Tuesday, January 16, 2007

Awards Season Review: The Departed

The Departed is a film Chock full of technical virtuosity, smartmouth writing, savage violence, and so much raw plot, story, and character material that it seems enough for several films. All the essential boxes were ticked off, yet all I could think when the lights rose was that maybe my impression of it it would improve after a few viewings. At which point I realized I hadn't enjoyed it enough to want to revisit it. All I had was the clammy awkwardness of high expectations dashed, of an undeniably lukewarm reaction to a film and director I wanted to love so badly.

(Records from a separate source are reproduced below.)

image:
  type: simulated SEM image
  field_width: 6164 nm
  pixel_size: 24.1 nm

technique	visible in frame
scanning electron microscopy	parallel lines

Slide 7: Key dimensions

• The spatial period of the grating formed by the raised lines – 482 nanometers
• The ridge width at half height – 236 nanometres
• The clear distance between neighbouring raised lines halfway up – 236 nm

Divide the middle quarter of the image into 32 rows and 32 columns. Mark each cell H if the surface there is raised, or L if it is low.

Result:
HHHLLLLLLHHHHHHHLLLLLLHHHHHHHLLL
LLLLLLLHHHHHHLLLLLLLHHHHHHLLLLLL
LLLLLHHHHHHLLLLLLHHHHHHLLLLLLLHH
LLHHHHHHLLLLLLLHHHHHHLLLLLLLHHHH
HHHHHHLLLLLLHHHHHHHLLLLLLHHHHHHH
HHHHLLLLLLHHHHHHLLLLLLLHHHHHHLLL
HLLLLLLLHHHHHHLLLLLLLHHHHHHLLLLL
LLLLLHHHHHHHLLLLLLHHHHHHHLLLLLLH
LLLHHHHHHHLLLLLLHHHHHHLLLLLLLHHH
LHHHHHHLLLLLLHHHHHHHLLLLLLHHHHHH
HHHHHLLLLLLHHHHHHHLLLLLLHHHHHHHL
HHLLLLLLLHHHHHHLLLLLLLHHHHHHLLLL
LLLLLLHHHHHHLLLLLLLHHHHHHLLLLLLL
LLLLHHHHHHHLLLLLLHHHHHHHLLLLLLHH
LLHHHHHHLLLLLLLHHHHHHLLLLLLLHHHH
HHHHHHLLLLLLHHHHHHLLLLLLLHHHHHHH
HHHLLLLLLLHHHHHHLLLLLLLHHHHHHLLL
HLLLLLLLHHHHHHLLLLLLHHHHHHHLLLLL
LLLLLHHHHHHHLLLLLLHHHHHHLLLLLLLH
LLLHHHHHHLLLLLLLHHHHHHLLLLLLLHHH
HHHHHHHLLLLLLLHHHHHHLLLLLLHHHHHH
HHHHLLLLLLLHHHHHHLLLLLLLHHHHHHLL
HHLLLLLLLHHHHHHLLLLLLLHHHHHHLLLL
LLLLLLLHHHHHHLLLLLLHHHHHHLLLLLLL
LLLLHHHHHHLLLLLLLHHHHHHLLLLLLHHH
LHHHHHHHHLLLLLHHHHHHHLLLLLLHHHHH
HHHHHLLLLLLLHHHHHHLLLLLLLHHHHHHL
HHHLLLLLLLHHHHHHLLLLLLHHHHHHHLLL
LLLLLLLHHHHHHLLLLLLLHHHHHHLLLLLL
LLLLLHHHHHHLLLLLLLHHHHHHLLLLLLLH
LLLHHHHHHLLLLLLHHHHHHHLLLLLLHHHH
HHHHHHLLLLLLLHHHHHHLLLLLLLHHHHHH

The Departed is a film to be technically appreciated far more than it is to be enjoyed. However, there are very simple reasons why it doesn't work as well as his other films. My chief problem with the flick was that it's just crammed. Scorsese wants to tell a full-fledged cat-and-mouse crime story, as well as a fully realized character study. The end result is a crime story largely lacking a broad sense of tension and narrative momentum, and an undermotivated protagonist whose past is dealt with so cursorily in a brief expletive-laden dialogue, that it failed to provide a deeply-felt character launchpad to sustain Leo's arc over two and a half hours. There's lots of good stuff here; the dialogue crackles as expected, the direction is energetic and rife with Marty's usual audience-abusing bag of jarring grotesqueries, but for all the analysis that can be poured into it, it simply lacks fundamental emotional kick. Maybe because it's trying to do too much; maybe it's because all the compelling and cinematically important backstory was poured into a one-note character who changes the least. But most likely, it was because huge stories are not what Scorsese excels at. The Departed is too long, too much, and lacking the ferocious singularity of focus that made masterpieces of his earlier work. It's big. It's huge. It's complex. Unfortunately, simply understanding the myriad plot machinations does not make the film more emotionally interesting.

Maybe it's Leo's cursory backstory treatment that makes it tough to care about his present situation beyond a superficial scene-by-scene tension. Maybe it's the crammed, uneasy balance of cat-and-mouse plot and character-study that made the late revelation about Costello a relatively unexciting development, when it should have been a bombshell. Maybe this just isn't the sort of film Marty's comfortable making.

Elsewhere, in a discussion on Leo's Oscar chances, I summed up my feelings thusly:

I dunno about Leo, but Departed has a real shot at best pic. It's a Big Important Film pretending to be about Big Important Things with an all-star cast and an important director, and it has the added benefit of being deceptively hollow, unpleasant, and most important of all, quickly forgettable. And it's a critical and commercial darling. Frankly, it's a shoo-in.

Put another way, The Departed is a film that demands the utmost faculties of the viewer to learn things you don't want to know about characters you don't like. One of Marty's least interesting films.

Which, sadly, means it stands an excellent chance at Oscar gold.